Pathos Is Not a Choice

Chaplin was a master of pathos.

If you’re a filmmaker, you no doubt have had many moments in your work in which you wonder whether what you were trying to do comes across to the audience. Do they think it’s funny? Do they think it’s sad? Do they understand this plot point? Did I establish the MacGuffin well enough?

Well rejoice, ye craftsmen of cinema, for there is at least one certainty in how all films are perceived by their audiences. Pathos, or as Dictionary.com says, “the quality or power in an actual life experience or in literature, music, speech, or other forms of expression, of evoking a feeling of pity or compassion.”

Chaplin was a master of evoking pathos, as were many of the silent filmmakers. They relied on it because they knew it can be one of the most powerful tools to hook your audience into your story. They couldn’t rely on fancy dialogue or a sweeping score (early screenings typically just had a pianist playing classical tunes behind the screen).

What they learned and demonstrated was that pathos is not a choice for the audience. When you watch a Chaplin film, you can’t help but absolutely love the Little Tramp. And what is the very first thing Chaplin did in every single Little Tramp movie? He showed him down and out, oppressed, chased by police or abused by street folk.

Our species has evolved from primates to have altruistic tendencies toward one another. I submit that outside of psychopaths and the occasional Wall Street executive, human beings are incapable of watching other human beings be treated badly without feeling empathy.

One of my favorite movies is Paul Leni’s 1923 silent film The Man Who Laughs. And how does that movie begin? The very first scene has a nobleman being held captive by King James II in the year 1690.

Here is another lesson: Human beings will always inherently root for the submissive in a situation in which the hero and villain are not directly specified. If your football team didn’t make it to the Super Bowl in 2009, most likely you went for the New Orleans Saints because they had never won a Super Bowl before, whereas their opponent, the Indianapolis Colts, have won two.
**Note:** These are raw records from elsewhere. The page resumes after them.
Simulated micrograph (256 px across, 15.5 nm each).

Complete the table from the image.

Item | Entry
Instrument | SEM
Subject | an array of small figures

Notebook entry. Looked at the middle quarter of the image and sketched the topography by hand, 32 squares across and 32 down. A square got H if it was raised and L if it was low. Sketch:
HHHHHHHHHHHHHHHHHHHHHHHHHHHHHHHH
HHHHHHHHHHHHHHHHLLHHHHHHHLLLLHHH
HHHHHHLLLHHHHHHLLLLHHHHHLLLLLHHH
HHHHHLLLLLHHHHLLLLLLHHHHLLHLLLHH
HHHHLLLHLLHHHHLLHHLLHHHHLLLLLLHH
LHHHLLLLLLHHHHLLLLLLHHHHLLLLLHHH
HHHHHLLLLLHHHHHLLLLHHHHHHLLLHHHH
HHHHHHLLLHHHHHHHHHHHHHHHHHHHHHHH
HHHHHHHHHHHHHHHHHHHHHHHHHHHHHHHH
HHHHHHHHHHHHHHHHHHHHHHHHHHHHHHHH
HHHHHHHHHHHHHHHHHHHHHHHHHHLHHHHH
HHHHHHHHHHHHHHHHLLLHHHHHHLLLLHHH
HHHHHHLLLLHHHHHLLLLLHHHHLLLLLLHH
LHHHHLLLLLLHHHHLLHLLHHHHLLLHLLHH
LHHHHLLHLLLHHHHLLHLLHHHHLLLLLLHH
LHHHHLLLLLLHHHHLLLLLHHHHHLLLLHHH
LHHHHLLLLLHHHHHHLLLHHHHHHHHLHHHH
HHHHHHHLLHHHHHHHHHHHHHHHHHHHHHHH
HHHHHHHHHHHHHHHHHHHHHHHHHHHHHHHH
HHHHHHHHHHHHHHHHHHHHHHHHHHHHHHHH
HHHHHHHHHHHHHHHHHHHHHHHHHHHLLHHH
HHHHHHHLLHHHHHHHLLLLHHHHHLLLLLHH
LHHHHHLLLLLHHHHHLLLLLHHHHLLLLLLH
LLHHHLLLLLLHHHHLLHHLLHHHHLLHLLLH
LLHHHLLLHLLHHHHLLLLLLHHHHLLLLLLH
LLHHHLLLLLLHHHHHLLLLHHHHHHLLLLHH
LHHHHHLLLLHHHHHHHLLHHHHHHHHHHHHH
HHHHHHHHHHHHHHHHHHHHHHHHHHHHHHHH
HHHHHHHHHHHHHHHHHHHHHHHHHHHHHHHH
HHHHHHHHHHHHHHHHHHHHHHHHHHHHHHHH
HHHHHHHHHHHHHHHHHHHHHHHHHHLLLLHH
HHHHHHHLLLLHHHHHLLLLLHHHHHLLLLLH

Who is the submissive in the opening scene from Laughs? The nobleman. So, we will empathize with him without the storyteller telling us to do so. In fact, sometimes, the storyteller can insult his audience’s intelligence by over-articulating who they should root for, instead of allowing human nature to run its course.

One scene later, we are introduced to the protagonist, Gwynplaine, the young son of the nobleman from the first scene. He has been disfigured – he lives with an eternal grim, Carnival freak-like grin on his face, carved by the King’s surgeons as further punishment for the nobleman. Not only that, but he has been left to die in a blizzard.

He has been abused. Without knowing anything else about the character or the movie, we already feel sorry for Gwynplaine and wish justice and catharsis for him. We feel like this is a choice we are making, but again, as a storyteller, you must understand that it is no choice at all.

To use Chaplin as an example, take the opening scene of his masterpiece City Lights, in which the mayor of the city is holding a presentation to unveil a new monument. When they pull the curtain to reveal it, the Little Tramp is found sleeping on it. We don’t need to be told why he’s sleeping on it – there’s only one reason someone would sleep in public – he’s homeless. Pathos is achieved.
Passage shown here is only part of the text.